You are correct that performance engineering is not something you can do at the end of development.
Performance engineering also is not applying every possible optimization to your code. This is a waste of development time and increases risk by adding additional branches, additional code paths that need to be tested, and additional edge cases that you’ll never be able to exercise properly.
Performance engineering involves understanding the system at the larger scale, knowing where the bottlenecks are and measuring to determine where you are spending large amounts of time in critical paths. You can easily optimize the code and end up with no benefit if your design isn’t prepared to run any faster.

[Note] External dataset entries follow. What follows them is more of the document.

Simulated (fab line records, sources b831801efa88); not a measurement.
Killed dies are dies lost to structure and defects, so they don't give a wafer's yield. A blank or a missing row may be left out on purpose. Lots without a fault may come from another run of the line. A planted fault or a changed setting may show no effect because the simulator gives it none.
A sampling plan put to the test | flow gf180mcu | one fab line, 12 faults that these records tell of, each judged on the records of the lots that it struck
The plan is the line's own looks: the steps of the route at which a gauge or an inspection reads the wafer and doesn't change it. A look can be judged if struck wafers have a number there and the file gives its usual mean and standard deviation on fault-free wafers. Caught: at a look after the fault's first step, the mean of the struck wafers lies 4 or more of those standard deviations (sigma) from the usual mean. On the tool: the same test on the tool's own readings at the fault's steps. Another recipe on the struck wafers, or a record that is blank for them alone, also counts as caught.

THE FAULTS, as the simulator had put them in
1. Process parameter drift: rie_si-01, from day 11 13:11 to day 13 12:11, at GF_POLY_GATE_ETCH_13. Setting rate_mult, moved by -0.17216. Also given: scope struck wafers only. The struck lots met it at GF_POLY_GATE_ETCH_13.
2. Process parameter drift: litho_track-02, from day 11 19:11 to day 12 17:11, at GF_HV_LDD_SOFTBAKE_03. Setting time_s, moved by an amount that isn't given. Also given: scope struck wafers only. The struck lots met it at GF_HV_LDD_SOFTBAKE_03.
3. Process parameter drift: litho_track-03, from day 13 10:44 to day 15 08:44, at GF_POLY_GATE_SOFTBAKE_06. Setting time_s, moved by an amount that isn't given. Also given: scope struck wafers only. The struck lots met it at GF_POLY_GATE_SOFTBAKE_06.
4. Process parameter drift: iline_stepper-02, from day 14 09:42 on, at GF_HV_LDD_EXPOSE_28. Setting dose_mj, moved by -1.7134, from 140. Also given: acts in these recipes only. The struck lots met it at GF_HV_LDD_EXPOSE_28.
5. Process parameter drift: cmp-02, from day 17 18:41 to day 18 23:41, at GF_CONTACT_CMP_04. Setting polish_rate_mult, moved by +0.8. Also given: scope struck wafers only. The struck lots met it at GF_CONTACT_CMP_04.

So you should ask what percentage of the entire operation is consumed in calling KeSetEvent. If it is noticible (which would mean the entire operation was short) then I would first ask “why are you doing this operation synchronously in the first place” before I would suggest such a small change as a “performance improvement”. For a short, critical path operation I would move the post processing into the completion routine, spending a little more time at dispatch level in trade for removing the overhead of a potential context switch for each I/O operation.
-p
-----Original Message-----
From: xxxxx@lists.osr.com [mailto:xxxxx@lists.osr.com] On Behalf Of Misha Karpin
Sent: Wednesday, March 08, 2006 4:03 PM
To: Windows System Software Devs Interest List
Subject: RE: [ntdev] Documentation Bug: "Handling IRPs: What Every Driver Writer Needs to
Slava Imameyev wrote:
I do not understand what did you mean in saying: “you must avoid calling KeSetEvent on IRQL==DISPATCh_LEVEL, as you would do while holding a lock.”
Why do you object to using KeSetEvent at the DISPATCH_LEVEL? Do you know another method for a synchronizing the completion routine with the thread which calls IoCallDriver and wants to wait for an Irp completion at IRQL <=APC_LEVEL? What is the method which does not use any syncronization object with DISPATCHER_HEADER and allows to reschedule the waiting thread?
Response:
“Managing Hardware Priorities” on the WDK: “Driver code that runs at IRQL > PASSIVE_LEVEL should execute as quickly as possible. The higher the IRQL at which a routine runs, the more important it is for good overall performance to tune that routine to execute as quickly as possible.”
KeSetEvent help on WDK: Calling KeSetEvent causes the event to attain a signaled state. If the event is a notification event, the system attempts satisfy as many waits as possible on the event object before clearing the event. If the event is a synchronization event, one wait is satisfied before the event is cleared.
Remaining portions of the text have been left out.